PONTE VEDRA BEACH, Fla. — Tiger Woods is about the only person not in a panic about his game.
These remain curious times for the guy trying to show he can still dominate golf as he once did. In his last four tournaments, Woods walked off the course in the middle of the final round at Doral with tightness in his left Achilles tendon, won by five shots at Bay Hill for his first PGA Tour title in 30 months, was an also-ran at the Masters with his worst performance as a pro and missed the cut at Quail Hollow for only the eighth time in his career.
In the absence of trophies, there is no shortage of opinions.
Peter Alliss, the player-turned-broadcaster, said before his induction into the World Golf Hall of Fame that Woods is “gone at the moment.” Nick Faldo, a six-time major champion who works for CBS Sports and Golf Channel, said Woods no longer has the self-belief that made him No. 1 for all those years. Brandel Chamblee, a journeyman on the PGA Tour and now an analyst for Golf Channel, said Woods should fire Sean Foley and call his old coach, Butch Harmon.
“And I know he’ll never do that because he’s letting his ego get in the way of common sense,” Chamblee said on a conference call for The Players Championship, which starts Thursday.
“He wants to prove to people he’s right. He would rather prove to people he’s right than be right.”
Woods has been down this road, though not with so many detours.
“Guys, I’ve done this before,” Woods said. “I’ve been through this. Actually, a lot of you guys lived it with me, went through those periods where I wasn’t quite where I wanted to be. I had some pretty good runs after that, and this is no different. It takes a little bit of a time, and I keep building and things eventually come around to where they feel natural and efficient.
“I think that’s probably the most important word, is that you get out there and you feel efficient in what you’re doing.”
Woods shot back with subtlety at the TV analysts.
“I can understand that everyone has an opinion, and he’s entitled to his. But he’s no longer playing anymore, so, so be it,” Woods said of Chamblee, who won once in 380 starts in his PGA Tour career.
As for Faldo’s comments on his self-belief?
“I always find it interesting since they’re not in my head,” Woods said. “They must have some kind of superpower I don’t know about.”
If he is looking for good vibes to turn his fortunes, the TPC Sawgrass might not be the best place.
No other course on his regular schedule has given him more fits. Sure, Woods won in 2001 with that “better than most” 60-foot birdie putt on the island-green 17th in the third round, and he was runner-up to Hal Sutton’s “Be the right club today!” moment in 2000. But he has had only two other finishes in the top 10 at The Players Championship, and the last two years were particularly troubling.

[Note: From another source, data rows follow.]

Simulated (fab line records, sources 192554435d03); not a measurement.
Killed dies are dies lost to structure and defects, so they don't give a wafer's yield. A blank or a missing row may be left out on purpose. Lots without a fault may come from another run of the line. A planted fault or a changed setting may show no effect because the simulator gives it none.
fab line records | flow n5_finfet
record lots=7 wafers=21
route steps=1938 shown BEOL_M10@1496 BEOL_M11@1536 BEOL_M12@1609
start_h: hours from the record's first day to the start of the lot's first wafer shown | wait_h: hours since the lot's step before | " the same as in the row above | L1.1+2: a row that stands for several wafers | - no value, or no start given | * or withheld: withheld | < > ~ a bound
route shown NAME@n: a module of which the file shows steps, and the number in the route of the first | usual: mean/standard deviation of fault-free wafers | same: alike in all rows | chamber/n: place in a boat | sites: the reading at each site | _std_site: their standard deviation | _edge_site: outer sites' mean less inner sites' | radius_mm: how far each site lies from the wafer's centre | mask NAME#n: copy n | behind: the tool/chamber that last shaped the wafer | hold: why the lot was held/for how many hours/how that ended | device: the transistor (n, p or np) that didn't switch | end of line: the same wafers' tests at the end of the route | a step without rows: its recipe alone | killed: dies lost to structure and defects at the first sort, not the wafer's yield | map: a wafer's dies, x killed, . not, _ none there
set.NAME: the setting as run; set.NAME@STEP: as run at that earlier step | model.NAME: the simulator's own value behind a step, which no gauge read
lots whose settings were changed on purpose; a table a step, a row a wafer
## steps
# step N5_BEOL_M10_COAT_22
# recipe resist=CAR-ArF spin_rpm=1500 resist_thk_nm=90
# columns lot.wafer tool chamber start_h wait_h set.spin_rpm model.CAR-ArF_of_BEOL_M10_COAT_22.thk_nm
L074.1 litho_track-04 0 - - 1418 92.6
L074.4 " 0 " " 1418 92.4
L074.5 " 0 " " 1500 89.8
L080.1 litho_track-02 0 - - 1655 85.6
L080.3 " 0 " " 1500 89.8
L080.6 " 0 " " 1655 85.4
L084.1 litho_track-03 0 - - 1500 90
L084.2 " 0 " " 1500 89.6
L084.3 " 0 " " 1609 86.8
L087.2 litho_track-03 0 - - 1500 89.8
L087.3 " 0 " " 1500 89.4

In 2010, returning to the scene where he made his first public appearance since the scandal in his personal life, he withdrew halfway through the final round with what turned out to be a minor neck injury. Last year, he withdrew after nine holes and a 42 on his card with injuries to his left leg, which kept him out of golf for the next three months and prolonged his “process” in the new swing Foley is teaching.
“I had a few issues going on physically there,” Woods said of last year. “I was wondering whether I should have played, and because this is a big event, I tried to tee it up and it didn’t work out. But it’s nice to actually be healthy again and do all my training and everything I need to do to get ready to play. That’s something that I could not do at the time.”
He had a little extra time to work on his game after missing the cut at Quail Hollow by one shot.
Woods tried to explain why his game can be up-and-down – a winner one tournament, a weekend off at another tournament – by saying that his new move is still uncomfortable, and that when he feels comfortable over the ball, it often results in old swing patterns.
He said this was nothing new, either.
Woods said it took nearly two years for the overhaul with Harmon to feel natural, and about the same time with an entirely new swing from Hank Haney. He began working with Foley at the 2010 PGA Championship, though he missed nearly four months last year without competition, and it wasn’t until a year after he hired Foley that Woods was able to practice and work out with no restrictions.
“I haven’t been able to put in the time,” he said. “In essence, it takes time. It takes time, takes a lot of reps.”
Even so, he never missed a cut during the heart of the other two swing changes, and he still finished in the top 10 more often than he didn’t.
He is older this time around, having turned 36 during the offseason. He has gone through four knee surgeries. Whether the competition is stronger is difficult to measure, though Alliss on Monday said during his best years, Woods was “Gulliver in a land of Lilliputians.”
Rory McIlroy returned to No. 1 in the world with his playoff loss at Quail Hollow to Rickie Fowler. Both are 23.
Woods is No. 7 in the world, so far back that he most likely couldn’t get to the top unless he won his next three tournaments, concluding with the U.S. Open. With Woods, though, expect anything – except panic.
“Unfortunately, the last two tournaments I’ve played in weren’t that great,” Woods said. “No big deal. We’ll just continue working and try and put it together this week.”